Middle East Quarterly

Spring 1997

Volume 4: Number 2

Civil Society in the Middle East, vol. 2

Civil society, defined here as “institutions autonomous from the state which facilitate orderly economic, social, and political activity,” such institutions, from churches to unions, community groups, and professional associations, are is the bedrock of modern liberal society. As such, the elimination of such institutions is central to the total control of society by the state. While the Middle East lags the world badly in formal democracy, its citizens are doing rather better at taking the initiative. Professional associations are frequently vigorous. Local groups provide services (sports, health care). The Kuwaiti diwaniya, described all too briefly here by Jill Crystal, offers a striking example of civil society: vaguely resembling the salon of the French Enlightenment, it brings dozens or hundreds of men together in the evenings to discuss the issues of the day, often including politics.

The essays in these two volumes, the product of a project funded by the Ford Foundation, approvingly present Islamist-dominated private groups as the main form of civil society in the Middle East. Norton argues that Islamist movements will temper their shrill rhetoric and uncompromising stances if allowed the freedom to organize. The thesis that “populist Islam” must be opposed he characterizes as “maliciously dangerous.” Saad Eddin Ebrahim suggests that “even the Islamists may evolve into something akin to the `Christian Democrats’ in the West.” Ahmad Moussali argues that the Islamists are divided, with moderates (a category in which he places many of the most prominent Islamist leaders) “open to dialogue, compromise, and, more importantly, to universal rights, freedom, pluralism, and civil society.”

These and the other case studies about the Islamist private associations are mostly thin on facts. With the partial exception of Muhammad Muslih (writing on the Palestinians), Nilüfer Güle (the Turkish Refah Party), and Mustapha Kamil al-Sayyid (Egypt), the authors provide little information on the numbers involved, what services they provide, or where their finances come from, much less data on how such groups have grown or specific information about their political platforms.

The authors take a generally pessimistic view about the state of civil society in the Middle East, outside of Islamist-dominated associations. Ann Mosely Lesch demonstrates that the military government in the Sudan since 1989 has systematically stamped out independent organizations as incompatible with its vision of total Islamization. Sara Roy analyzes the effect of the establishment of PLO government in the Gaza Strip, which increased disputes among the political factions and led to a declining role for the previously vibrant private charities.

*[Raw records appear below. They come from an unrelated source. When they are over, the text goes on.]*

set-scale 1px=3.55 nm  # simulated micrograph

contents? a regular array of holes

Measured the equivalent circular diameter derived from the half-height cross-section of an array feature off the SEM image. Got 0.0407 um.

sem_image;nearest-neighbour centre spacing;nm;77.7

It is disturbing to see the willingness of these authors to turn a blind eye to how obscurantist religiously motivated groups that reject the values of modern society, such as equality between men and women. Westernized intellectuals seem to have lost the taste for the battle of ideas, or at least they are unwilling to defend Enlightenment values against the Islamist challengers. The authors of these essays are all too ready to calls for cooperation between reformist elites and moderate Islamists, rather than for the defense of liberal values.